Monika Buscher and Lixiong Chen are attending the 16th International Conference on Intelligent Systems for Crisis Response and Management 19-22 May 2019.
Monika will present the keynote on the final day:
Making IT Personal: Radically Reflexive Resilience
The 21st Century has been labelled the century of disasters. Yet individuals and societies are doing too little, too late to prepare for or prevent disasters. One reason is a lack of personalisation. People do not feel that disasters will affect them. This is particularly true with regard to slow-motion disasters such as climate change, biodiversity loss, soil erosion, or antimicrobial resistance, but acute emergency warnings and evacuation orders can also be met by optimistic bias (‘It won’t happen to me/here’). Personalisation and intelligent context-driven computing can triangulate personal risk factors (such as location and vulnerability) with predictive disaster risk data to dynamically issue personalised warnings and guidance. It can save lives. However, a ‘solutionist’ turn to computational personalisation could further entrench problematic patterns of disaster risk governance and a false sense of security.
As the Anthropocene unfolds, many slow-motion disasters are producing more, and more intense, acute disasters, from extreme weather to epidemics. These arise from the cumulative personal lives of 7.7 billion humans, with risks highly unequally distributed. In this talk, I show that attention to grassroots creativity that makes responsibility for risk and risk governance personal can enhance communities’ capacity to live well with risk. Technologies of participation that support crisis informatics, citizen science, and collective intelligence, for example around environmental monitoring, can join with efforts of personalisation. By delineating hopeful projects that develop technologies of humility, we can widen the scope for innovation and raise the bar of ambition for personalised and context-driven computing to support radically reflexive resilience.

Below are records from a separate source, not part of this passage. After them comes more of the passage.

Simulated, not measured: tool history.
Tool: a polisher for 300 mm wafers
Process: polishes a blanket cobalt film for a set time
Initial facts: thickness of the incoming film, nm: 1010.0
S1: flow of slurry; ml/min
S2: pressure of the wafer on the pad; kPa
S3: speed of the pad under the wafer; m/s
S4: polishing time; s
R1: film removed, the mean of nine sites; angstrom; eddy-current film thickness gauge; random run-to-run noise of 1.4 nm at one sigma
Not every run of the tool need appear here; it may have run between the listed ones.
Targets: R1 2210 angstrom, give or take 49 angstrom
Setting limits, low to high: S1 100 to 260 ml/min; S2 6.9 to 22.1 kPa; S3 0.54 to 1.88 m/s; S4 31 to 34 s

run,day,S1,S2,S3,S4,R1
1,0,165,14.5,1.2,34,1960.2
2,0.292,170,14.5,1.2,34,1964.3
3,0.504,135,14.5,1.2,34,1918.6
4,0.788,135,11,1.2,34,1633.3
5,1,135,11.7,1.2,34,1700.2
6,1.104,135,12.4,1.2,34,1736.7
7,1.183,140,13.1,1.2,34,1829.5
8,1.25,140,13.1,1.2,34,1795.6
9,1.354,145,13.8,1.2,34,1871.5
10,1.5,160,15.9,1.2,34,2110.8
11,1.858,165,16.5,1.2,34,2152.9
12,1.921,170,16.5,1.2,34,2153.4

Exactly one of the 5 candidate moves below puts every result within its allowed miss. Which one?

Lixiong will present a paper jointly authored with Monika Buscher and Yang Hu:
On Liquid Ground: Contesting facts and responsibilities on Weibo during the Shouguang Flood
As one of the most well-known social media platforms in China, Weibo provides an online public sphere. During the 2018 Shouguang flood, many people who were affected converged on the platformto discuss thedisaster. The government – the highest emergency management authority – was accused of using censorship and other measures to suppress the coverage of the disaster. Based on an analysis of 34 qualitative interviews with Weibo users, of which nine directly address the Shouguang floods, this paper examines how three major actors contested facts and responsibilities during the disaster. Focusing on the state-censored, market-moderated social media context in China, our ongoing study provides new insights into a universal challenge of managing diverging interpretations and expectations in risk communication. We show that the establishing and framing of facts is inherently ethical and political. Time, time-space compression, liability and scales of risk responsibility emerge as critical points of friction. We draw on theories of risk governance, public discourse, computer supported collaborative work, and media studies for analysis and to articulate avenues for design.